The death of printed media

While rummaging through my growing list of South African labels on discogs, it occurred to me that there was a certain long-running institution and indeed even important reference whose online presence had managed to elude my radar: Top 40 Music Magazine.

That’s because it is no more. It has ceased to be.

In a previous post I lamented the death of physical music carriers as our music purchasing and listening habits are progressively being overtaken by downloadable MP3 or similar formats (he writes, while listening to some recently-ripped audio tapes). It’s therefore a logical progression to do the same about a music magazine that disappeared from the shelves in April 2002.

Like most printed media, Top Forty (as it was later known) was apparently unable to maintain its readership and advertisers (“the business of news”) in the huge wake left by the impact of the big, bad WWW on the transfer of researched and edited information in the shape of magazines, newspapers, books and any other media made of dead trees and ink. With entire libraries of books available in digital format online or downloadable to your Kindle, it comes as quite a surprise that the internet (which originally was text-only) hadn’t actually saved more forests sooner.

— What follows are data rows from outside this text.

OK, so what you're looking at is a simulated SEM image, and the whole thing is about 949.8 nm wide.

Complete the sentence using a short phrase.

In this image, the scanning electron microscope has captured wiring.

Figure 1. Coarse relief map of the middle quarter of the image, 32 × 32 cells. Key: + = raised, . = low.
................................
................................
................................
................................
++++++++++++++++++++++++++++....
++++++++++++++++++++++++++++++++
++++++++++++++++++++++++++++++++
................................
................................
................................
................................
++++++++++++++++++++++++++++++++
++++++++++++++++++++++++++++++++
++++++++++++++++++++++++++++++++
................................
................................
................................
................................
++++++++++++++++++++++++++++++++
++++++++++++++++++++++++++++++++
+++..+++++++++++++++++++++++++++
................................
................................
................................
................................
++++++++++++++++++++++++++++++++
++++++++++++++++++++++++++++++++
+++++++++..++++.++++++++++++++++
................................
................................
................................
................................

It seems that we’ve only just reached a point that devices with internet access have saturated our lifestyle to the extent where it becomes sheer ludicrous to buy the morning paper on the way to the office because, well, by the time you’ve sat down with your coffee at your desk and booted the computer that newspaper is already out of date.

It’s old news, hardly worth the paper it’s printed on.

In this day and age of RSS feeds, citizen reporting via Twitter, and musicians interacting (in-)directly with their audience via MySpace, it’s clear as mud that there’s very little function, purpose and future left for traditional printed media — especially those catering to readers in the dynamic IT sector who already spend most of their time online or, as is the case here, that of a periodical in the particularly fickle music industry.

Top 40 Music Magazine

Allow me then, if I may, to relate my little story about Top 40 Music Magazine and how it came to be of such relevance — even though it has ceased to be:

One sunny afternoon, early in 1985, on the way home from school I walked into the CNA that existed at the corner of Pretoria and Twist Streets in Hillbrow to buy a blank cassette. The tape chosen was a 60-minute BASF LH Extra 1 (since replaced by CD), and when I went to pay for it the cashier unexpectedly gave me a free copy of the current issue of this new magazine called “Top 40”. And it was rather good. There wasn’t anything like it that wasn’t imported.

And so it went: Every month I marched into a CNA to buy some blank tape and collect the free magazine issue you got when you made a “music purchase”. And one day the promotional gig ended: No more freebies, I had to buy the magazine. Which I did. Every month. For some years, until I figured it was more convenient to just go ahead and subscribe. Which I did. For some years until… oh, I reckon about the mid-90’s — around the time the BBS bug had bitten and my attention had shifted online.

Some years after that I even went stupid and tore up and discarded the bulk of that huge stack of over a hundred issues which had accumulated. The last issue was purchased around Y2K.

The irony in this little anecdote is that I wish I hadn’t tossed the bulk of those magazines.

I really regret it now.

In the previous paragraphs I candidly stated that there’s little practical purpose for a monthly music magazine but today those remaining issues, those hard copies… they’ve become little short of invaluable tools and reference for discogs research, especially when you consider what little information on the musical, social and, to a lesser extent even political heritage from that tumultous time period in South African history is to be found online… verbatim, unedited, unsanitised, and most certainly politically-incorrect.

The trough of no valueAnd as far as I’m concerned, it is that very same “flawed” and dated content of the remaining magazines which has already emerged on the other side of “The Trough of No Value” because it represents an insightful snapshot of the zeitgeist that captured who or what was hot and relevant in a given month of the years a mere two decades ago and, of course, the predictions that did or didn’t materialise.

And much of this information you simply cannot find online.

While research has led me to the fact that the magazine went online around 2002, the exact “when and why” has eluded me until I hunted down and contacted several of the past editors, publishers and other contacts, all of which were most co-operative, helpful and, dare I say, even eager to air out some of the dirty laundry that allegedly led to the publication’s ultimate demise — which has now been summarised on discogs.

And there you have it: Archivability.